Moore Than Meets the Eye

Rick Moore has been dazzling audiences for more than 30 years. Photo by Scott HolsteinMoore Than Meets the EyeThis magician has spent a lifetime traveling the globe to charm audiences who love him for being trickyBy Rachel Bruce

Fifty-three years ago, a grandmother gave a young boy his first magic kit. And before you could say “abracadabra,” Rick Moore had found his calling. For this 58-year-old magician, what you see is what you get. And that equates to a lot of charisma and a little good-natured mischief. 

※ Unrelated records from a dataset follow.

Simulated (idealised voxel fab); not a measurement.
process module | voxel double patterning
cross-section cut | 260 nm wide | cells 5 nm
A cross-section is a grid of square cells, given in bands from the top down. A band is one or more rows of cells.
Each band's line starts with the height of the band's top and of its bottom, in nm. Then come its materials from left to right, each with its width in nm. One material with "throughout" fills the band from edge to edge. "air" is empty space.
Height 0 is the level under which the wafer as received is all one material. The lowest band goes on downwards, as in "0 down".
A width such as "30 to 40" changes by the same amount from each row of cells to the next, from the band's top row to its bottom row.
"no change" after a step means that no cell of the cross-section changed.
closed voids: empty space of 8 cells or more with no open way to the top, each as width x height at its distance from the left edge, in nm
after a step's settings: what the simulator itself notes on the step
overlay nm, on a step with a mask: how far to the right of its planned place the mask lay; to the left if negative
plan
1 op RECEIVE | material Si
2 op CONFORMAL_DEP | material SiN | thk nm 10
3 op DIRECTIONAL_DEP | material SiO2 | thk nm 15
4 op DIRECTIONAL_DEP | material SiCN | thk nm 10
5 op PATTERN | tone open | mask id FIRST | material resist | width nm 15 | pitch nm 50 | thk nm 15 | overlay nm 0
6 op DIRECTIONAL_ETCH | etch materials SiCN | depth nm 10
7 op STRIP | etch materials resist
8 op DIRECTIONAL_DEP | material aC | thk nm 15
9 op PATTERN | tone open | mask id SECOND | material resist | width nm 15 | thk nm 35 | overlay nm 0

Moore has traveled the world performing his opening act for stars such as Johnny Cash, June Carter and Bruce Willis; and taking the spotlight with the entertainment division in the U.S. Air Force. Now he appears daily in his own magic shop in The Village of Baytowne Wharf at Sandestin Golf and Beach Resort. As if from a magic hat, Moore produces one adventurous tale after another.

The Making of a Magician

Moore grew up in a small town outside of Chicago called Michigan City, Ind., where his grandmother nurtured his love for magic. “I started doing little pocket tricks that were so simple to do and I would intrigue my family with all of this amazing magic I was doing.” His parents also encouraged him to focus on it. “Some days I couldn’t come out to eat dinner until I had a trick down,” he said jokingly.

After he practiced for several years, he started performing for every imaginable scout banquet, and was often the youngest magician to perform at trade shows. He even attended a magic school for a while. When he was 18 he went into the military for eight and a half years. “I was pulled out of my job and put into the entertainment division in the Air Force,” he said.

Moore went on to compete in 62 acts at McConnell Base in Kansas. He toured with Conway Twitty and Loretta Lynn for many years. Later, he performed with stars such as Johnny Cash, June Carter, Jim Nabors, Cindy Crawford, Arnold Schwarzenegger, Bruce Willis, Danny Glover and many others. He frequently performed at the Opryland Theme Park and Hotel in Nashville.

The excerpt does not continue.